Now given that the molar solubility of PbCrO4 (Pb2+ and CrO4 2-) is 1.40 x 10 -8 mol/L, find the Ksp
Write the expression for Ksp
Subtitute the numbers and solve.
Post your work if you gt stuck.
How many kilograms of chalcopyrite needs to be mined to get 325g of pure Cu?
So my ksp expression is
Ksp=(Pb2+)^1(CrO4)^1
Ksp=(1.40 x 10^-8)^1(1.40 x 10^-8)^1
Ksp=1.96 x 10^-16
Is this right?
Yes, that's ight. You know, of course, that the exponents 1 are not needed; however, there is nothing wrong with putting them there AND it serves to remind you each time to place an exponent. Many of my students through the years forgot the exponent. Good work!
Don't piggy back your question on another question. Usually those get ignored. When you repost as a separate question, show the equation you want to use to go from chalcopyrite to Cu.
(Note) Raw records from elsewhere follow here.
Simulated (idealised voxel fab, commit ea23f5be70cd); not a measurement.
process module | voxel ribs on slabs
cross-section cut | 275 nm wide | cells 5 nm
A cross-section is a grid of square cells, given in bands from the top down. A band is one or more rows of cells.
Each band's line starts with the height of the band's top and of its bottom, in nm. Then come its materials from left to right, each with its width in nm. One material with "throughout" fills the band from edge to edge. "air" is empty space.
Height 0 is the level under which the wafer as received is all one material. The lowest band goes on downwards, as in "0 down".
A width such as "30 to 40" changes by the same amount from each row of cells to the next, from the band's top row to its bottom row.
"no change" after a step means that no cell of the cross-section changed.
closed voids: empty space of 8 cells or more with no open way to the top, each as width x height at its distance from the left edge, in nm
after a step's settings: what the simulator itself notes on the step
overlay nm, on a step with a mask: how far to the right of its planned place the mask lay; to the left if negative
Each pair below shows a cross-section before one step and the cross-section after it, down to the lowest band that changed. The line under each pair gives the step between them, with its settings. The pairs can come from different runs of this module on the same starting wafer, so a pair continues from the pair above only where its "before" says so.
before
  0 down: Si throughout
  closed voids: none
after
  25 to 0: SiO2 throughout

To find the Ksp (solubility product constant) for PbCrO4, we need to set up an equilibrium expression based on the solubility. The balanced equation for the dissociation of PbCrO4 is:
PbCrO4(s) ⇌ Pb2+(aq) + CrO4 2-(aq)
The molar solubility of PbCrO4 is given as 1.40 x 10^-8 mol/L. This means that at equilibrium, the concentration of Pb2+ and CrO4 2- ions in the solution will both be equal to this molar solubility value.
The equilibrium expression for PbCrO4 is:
Ksp = [Pb2+][CrO4 2-]
We can substitute the molar solubility into the expression:
Ksp = (1.40 x 10^-8)(1.40 x 10^-8)
Ksp = 1.96 x 10^-16
Therefore, the Ksp for PbCrO4 is 1.96 x 10^-16.